World Bank warns fuel and food shocks threaten Africa’s hard-won inflation gains — Hormuz blockade hits import-dependent economies first

Illustration of rising inflation across Africa amid fuel and food shocks

The World Bank’s April 2026 Africa Economic Update carries a warning that cuts against most of the continent’s recent progress: the combination of Brent crude near $100, the US naval blockade of the Strait of Hormuz, rising food prices, and tightening external financial conditions is likely to reverse significant portions of the disinflation that sub-Saharan African central banks have spent the last two years engineering.

What the report says

The update projects that sub-Saharan Africa’s headline inflation — which fell from a regional average of 18 percent in 2022 to about 5 percent in early 2026 — could rebound by 1 to 2 percentage points by year-end if the Hormuz blockade persists beyond the second quarter. The report identifies three transmission channels: direct fuel pass-through, food prices (both imported staples and fertiliser-dependent domestic production), and currency pressure as risk-off global capital flows pull dollars out of frontier markets.

The countries most exposed

Countries that import a high share of refined petroleum are the first to feel it. Ghana imports around 95 percent of its refined fuel. Kenya imports essentially all of it. Senegal, Côte d’Ivoire, Tanzania, and Ethiopia all sit in the same structural position. These are also — not coincidentally — the economies that have been most loudly celebrated over the past year for bringing inflation back into target bands. The Bank of Ghana’s March 2026 rate cut to 14 percent, for instance, is now directly at risk of being reversed if pump prices rise for two consecutive months.

The fertiliser dimension

The less-discussed risk is fertiliser. Russia and Belarus remain the continent’s largest potash suppliers, and Gulf-routed urea shipments transit the same choke points now under stress. If the 2026 planting season opens with fertiliser prices 30-40 percent above 2025 levels — a scenario the World Bank treats as a base case if Hormuz remains closed — African food inflation in late 2026 becomes a harvest problem, not just a price problem.
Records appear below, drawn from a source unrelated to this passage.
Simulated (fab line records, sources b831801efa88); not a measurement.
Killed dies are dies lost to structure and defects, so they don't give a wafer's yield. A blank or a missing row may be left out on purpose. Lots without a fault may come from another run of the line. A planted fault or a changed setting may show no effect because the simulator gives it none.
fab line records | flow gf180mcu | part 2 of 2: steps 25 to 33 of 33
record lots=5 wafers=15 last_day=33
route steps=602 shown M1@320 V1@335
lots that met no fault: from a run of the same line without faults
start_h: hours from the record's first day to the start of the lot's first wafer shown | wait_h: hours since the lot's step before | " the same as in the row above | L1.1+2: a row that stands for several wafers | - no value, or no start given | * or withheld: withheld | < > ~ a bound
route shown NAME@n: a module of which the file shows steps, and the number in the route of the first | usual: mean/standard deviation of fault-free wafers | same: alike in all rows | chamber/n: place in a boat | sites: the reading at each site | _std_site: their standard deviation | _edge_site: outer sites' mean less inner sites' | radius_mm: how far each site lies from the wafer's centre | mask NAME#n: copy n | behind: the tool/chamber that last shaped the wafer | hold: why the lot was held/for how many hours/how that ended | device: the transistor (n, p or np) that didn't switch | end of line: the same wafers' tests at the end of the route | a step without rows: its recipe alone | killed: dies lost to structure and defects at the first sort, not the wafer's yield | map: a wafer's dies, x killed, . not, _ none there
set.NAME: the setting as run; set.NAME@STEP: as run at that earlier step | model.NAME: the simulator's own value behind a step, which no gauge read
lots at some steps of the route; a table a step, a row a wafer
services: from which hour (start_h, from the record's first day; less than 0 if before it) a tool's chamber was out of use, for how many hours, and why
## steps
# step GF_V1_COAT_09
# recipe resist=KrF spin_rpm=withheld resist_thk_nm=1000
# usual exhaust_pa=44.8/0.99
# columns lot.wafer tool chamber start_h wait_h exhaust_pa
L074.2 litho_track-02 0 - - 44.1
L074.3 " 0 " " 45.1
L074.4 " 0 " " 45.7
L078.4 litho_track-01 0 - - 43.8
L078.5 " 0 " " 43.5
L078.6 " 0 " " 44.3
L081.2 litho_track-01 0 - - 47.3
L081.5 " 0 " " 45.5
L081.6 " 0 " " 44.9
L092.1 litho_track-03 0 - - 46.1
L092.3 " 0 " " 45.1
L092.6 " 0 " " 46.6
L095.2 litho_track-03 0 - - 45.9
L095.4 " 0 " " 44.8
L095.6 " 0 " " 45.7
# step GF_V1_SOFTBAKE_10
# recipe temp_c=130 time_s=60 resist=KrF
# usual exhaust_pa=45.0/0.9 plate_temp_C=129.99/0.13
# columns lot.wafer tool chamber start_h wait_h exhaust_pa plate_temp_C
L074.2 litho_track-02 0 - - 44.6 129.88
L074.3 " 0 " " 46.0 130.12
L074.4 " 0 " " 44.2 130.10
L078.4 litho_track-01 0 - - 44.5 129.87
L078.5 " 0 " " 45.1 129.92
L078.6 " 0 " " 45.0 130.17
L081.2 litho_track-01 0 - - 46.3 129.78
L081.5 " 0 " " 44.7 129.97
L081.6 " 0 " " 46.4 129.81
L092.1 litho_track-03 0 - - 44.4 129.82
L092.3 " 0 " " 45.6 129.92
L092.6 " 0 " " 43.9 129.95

What governments can actually do

The policy tools are limited. Most African central banks do not have the reserves to defend their currencies against a sustained external shock, and most finance ministries do not have the fiscal space to absorb subsidy bills the size that would be needed to insulate consumers. The World Bank’s recommendation — accelerated regional trade integration through AfCFTA to substitute intra-African trade for imports — is sound on paper and very slow in practice.

The hard-won disinflation of the last two years was real. It was also, it turns out, fragile.